0

I have a dataframe with 600 rows and 2999 float columns and 1 categorical column.

I groupby cat1 and apply mean,,max,min,std,sum functions and then merge into df and then convert df to numpy array.

The code takes around 35ms in my computer. I want to improve its speed. Even 1ms improvement will make me happy.

Code to create a dummy df, so you can reproduce:

import pandas as pd
import numpy as np

# DataFrame with 600 rows and 3000 columns
num_rows = 600
num_numeric_cols = 2999
#Generate random float32 values for the numeric columns
numeric_data = np.random.rand(num_rows, num_numeric_cols).astype(np.float32)
# categorical column with 50 unique categories
num_categories = 50
categorical_data = np.random.choice(range(num_categories), num_rows)
# column names for numeric columns
numeric_column_names = [f"col{i}" for i in range(num_numeric_cols)]
#  DataFrame
data = {numeric_column_names[i]: numeric_data[:, i] for i in range(num_numeric_cols)}
data["cat1"] = categorical_data

df = pd.DataFrame(data)
df["cat1"] = df["cat1"].astype("category")

Now, the below code is the part, whoes speed I wanna increase.

start = time.time()    

aa = df.groupby(["cat1"])[["col1","col2","col3","col4","col5","col6","col7","col8","col9","col10"]]
df = pd.merge(df,aa.mean().reset_index(),how="left",on="cat1",suffixes=["","mean"])
df = pd.merge(df,aa.std().reset_index(),how="left",on="cat1",suffixes=["","std"])
df = pd.merge(df,aa.min().reset_index(),how="left",on="cat1",suffixes=["","min"])
df = pd.merge(df,aa.max().reset_index(),how="left",on="cat1",suffixes=["","max"])
df = pd.merge(df,aa.sum().reset_index(),how="left",on="cat1",suffixes=["","sum"])
df= df.to_numpy(np.float32)
print("Time Taken",time.time()-start)
print(df.shape)

Since I am converting the code in numpy array at the end, you can also do groupby or merge in numpy, if it is faster.

1.) You can find a way to groupby in faster way

2.) You can find a way to merge in faster way. I found a faster solution for this point, will post code in answer to keep it simple.

  • Don't merge, use `groupby.transform`, even if you had to merge, doing it many times successively is inefficient, `concat` the aggregations and `merge` once – mozway Aug 11 '23 at 07:36
  • Ohh perfect. That is damn fast. Any way to calculate mean,max,min,std,sum at once using only 1 `transform` , to make it even faster? – Rahul Sharma Aug 11 '23 at 09:04
  • Currently, I am using 5 lines of code for each transform (mean,min,max,sum,std) and then contacting. @mozway Thanks a lot btw – Rahul Sharma Aug 11 '23 at 09:05

1 Answers1

0

I created this custom merge function to improve speed.

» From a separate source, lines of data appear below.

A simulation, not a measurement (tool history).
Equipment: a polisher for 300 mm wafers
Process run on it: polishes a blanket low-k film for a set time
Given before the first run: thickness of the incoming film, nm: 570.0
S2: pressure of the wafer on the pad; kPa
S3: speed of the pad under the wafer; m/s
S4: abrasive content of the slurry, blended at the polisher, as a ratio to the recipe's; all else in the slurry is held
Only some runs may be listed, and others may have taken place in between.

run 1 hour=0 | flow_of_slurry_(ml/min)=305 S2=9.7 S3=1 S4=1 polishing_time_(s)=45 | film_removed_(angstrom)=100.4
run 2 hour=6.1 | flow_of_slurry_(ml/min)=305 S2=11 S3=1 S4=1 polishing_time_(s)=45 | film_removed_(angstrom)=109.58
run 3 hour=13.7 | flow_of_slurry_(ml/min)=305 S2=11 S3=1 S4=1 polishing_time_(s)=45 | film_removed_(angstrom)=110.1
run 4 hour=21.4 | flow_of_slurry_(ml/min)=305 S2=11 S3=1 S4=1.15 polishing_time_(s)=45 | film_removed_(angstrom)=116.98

def merge_cols(maindf,series,on,suffix):
    extraColumns = sorted(list(set(series.columns.tolist())-set(on)))
    series = pd.merge(maindf[on], series, how='left', on=on)
    for extraColumn in extraColumns:
        maindf[str(extraColumn)+suffix] = series[extraColumn].values
    maindf.reset_index(drop=True,inplace=True)
    return maindf

start = time.time()    

aa = df.groupby(["cat1"])[["col1","col2","col3","col4","col5","col6","col7","col8","col9","col10"]]
df = merge_cols(df,aa.mean().reset_index(),["cat1"],"mean")
df = merge_cols(df,aa.std().reset_index(),["cat1"],"std")
df = merge_cols(df,aa.min().reset_index(),["cat1"],"min")
df = merge_cols(df,aa.max().reset_index(),["cat1"],"max")
df = merge_cols(df,aa.sum().reset_index(),["cat1"],"sum")
df = df.to_numpy(np.float32)
print("Time Taken",time.time()-start)
print(df.shape)